Many ornamental greenhouse crops are grown under some form of stress or growth regulation that limits the full potential for their shoot volume production. This is universally true for young plants produced in plug seedling trays and bedding plant flats where limited horizontal space tends to increase vertical growth. Commercial methods of shoot control have included restricted watering (Schnelle et al., 1993), low fertility, which mainly translates into N stress (Styer and Koranski, 1997), temperature manipulation (Berghage and Heins, 1991), and chemical growth retardants (Gaston et al., 2001; Tayama et al., 1992). The respective problems associated with these procedures in the order just presented are desiccation of tissue and possible leaf abscission, chlorotic foliage, and high cost of growth regulators and their very limited registration for use on vegetable seedlings.

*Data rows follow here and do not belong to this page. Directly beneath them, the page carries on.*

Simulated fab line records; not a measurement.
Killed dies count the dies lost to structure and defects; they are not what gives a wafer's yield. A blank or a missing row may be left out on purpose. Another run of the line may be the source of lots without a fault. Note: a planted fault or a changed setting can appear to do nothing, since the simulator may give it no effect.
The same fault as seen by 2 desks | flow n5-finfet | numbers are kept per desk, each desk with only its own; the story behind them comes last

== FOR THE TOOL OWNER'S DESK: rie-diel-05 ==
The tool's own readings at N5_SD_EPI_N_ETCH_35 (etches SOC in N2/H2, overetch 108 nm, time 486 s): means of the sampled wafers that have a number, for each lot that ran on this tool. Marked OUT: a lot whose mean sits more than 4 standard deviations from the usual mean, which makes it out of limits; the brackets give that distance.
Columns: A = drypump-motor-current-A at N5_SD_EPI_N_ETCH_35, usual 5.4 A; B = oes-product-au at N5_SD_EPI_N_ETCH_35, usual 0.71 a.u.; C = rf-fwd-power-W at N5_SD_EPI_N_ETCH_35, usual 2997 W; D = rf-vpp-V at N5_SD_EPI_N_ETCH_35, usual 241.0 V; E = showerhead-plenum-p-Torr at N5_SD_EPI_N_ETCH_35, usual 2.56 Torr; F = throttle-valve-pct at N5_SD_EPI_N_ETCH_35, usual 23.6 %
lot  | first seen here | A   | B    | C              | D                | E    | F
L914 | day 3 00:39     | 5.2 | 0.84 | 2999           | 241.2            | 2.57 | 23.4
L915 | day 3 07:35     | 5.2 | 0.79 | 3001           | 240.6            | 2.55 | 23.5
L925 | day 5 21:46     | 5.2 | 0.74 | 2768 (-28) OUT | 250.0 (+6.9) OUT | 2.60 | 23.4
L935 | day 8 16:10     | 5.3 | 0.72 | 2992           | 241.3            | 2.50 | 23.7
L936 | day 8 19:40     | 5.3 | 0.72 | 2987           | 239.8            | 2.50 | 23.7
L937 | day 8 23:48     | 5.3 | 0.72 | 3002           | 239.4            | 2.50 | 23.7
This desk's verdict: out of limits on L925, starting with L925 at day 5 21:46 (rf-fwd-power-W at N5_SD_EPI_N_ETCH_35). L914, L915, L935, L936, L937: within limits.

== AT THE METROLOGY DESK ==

In addition to the four forms of shoot control, greenhouse production managers often use the form of N to control shoot size (Styer and Koranski, 1997). The belief is that fertilizers with high proportions of NO3– produce compact shoots (smaller leaves and shorter internodes), whereas those with high proportions of NH4+ yield large shoots. This is achieved by using high NO3– fertilizers such as 15N–0P–12.5K, 14N–0P–11.6K, and 17N–0P–14.1K formulated from combinations of calcium nitrate [Ca(NO3)2], potassium nitrate (KNO3), and magnesium nitrate [Mg(NO3)2]. Our experience with forms of N has not shown a relationship with shoot size. Because high NO3– fertilizers typically contain little or no phosphate, we hypothesized that it is a low phosphorus (P) stress brought on by using these fertilizers that accounts for suppression of shoot growth rather than their high proportion of NO3–.
Plant species vary greatly in their response to NO3– and NH4+ (Haynes and Goh, 1978). There are reports of 100% NO3– limiting plant growth in some species, including Ageratum houstonianum Mill. (Jeong and Lee, 1992), carnation (Dianthus caryophyllus L.) (Green et al., 1973), and wheat (Triticum aestivum L.) (Cox and Reisenauer, 1973). In contrast, most species grow better with mixtures of NH4+ and NO3–, with up to 50% of N in the NH4+ form (Gaffney et al., 1982; Jeong and Lee, 1992; Schrock and Goldsberry, 1982). Minimal effect of the NO3– to NH4+ ratio on plant shoot growth had been observed on Impatiens wallerana Hook F. (Argo and Biernbaum, 1997) and Lobelia erinus L. ‘Cobalt’ (Jeong and Lee, 1992). These variable results could be the result of an unchecked impact of the fertilizer NH4+:NO3– ratio on root substrate pH and subsequent effects on nutrient availability.
Bedding plant growth can also be controlled by limiting the supply of phosphate in root media (Gibson et al., 2007; Huang and Nelson, 1994). Plants receiving a low level of phosphate resulted in compact shoots. It was found that growth inhibition by P deficiency is selective, affecting shoots much more than roots for many species, resulting in an often-desirable higher root-to-shoot ratio (Goldstein et al., 1988; Huang and Nelson, 1994; Loneragan and Asher, 1967; Trull et al., 1997).
The objective of this study was to assess the relative effects of NO3– to NH4+ ratio and phosphate supply, as found in high NO3– fertilizers, on vegetable and bedding plant seedling shoot growth.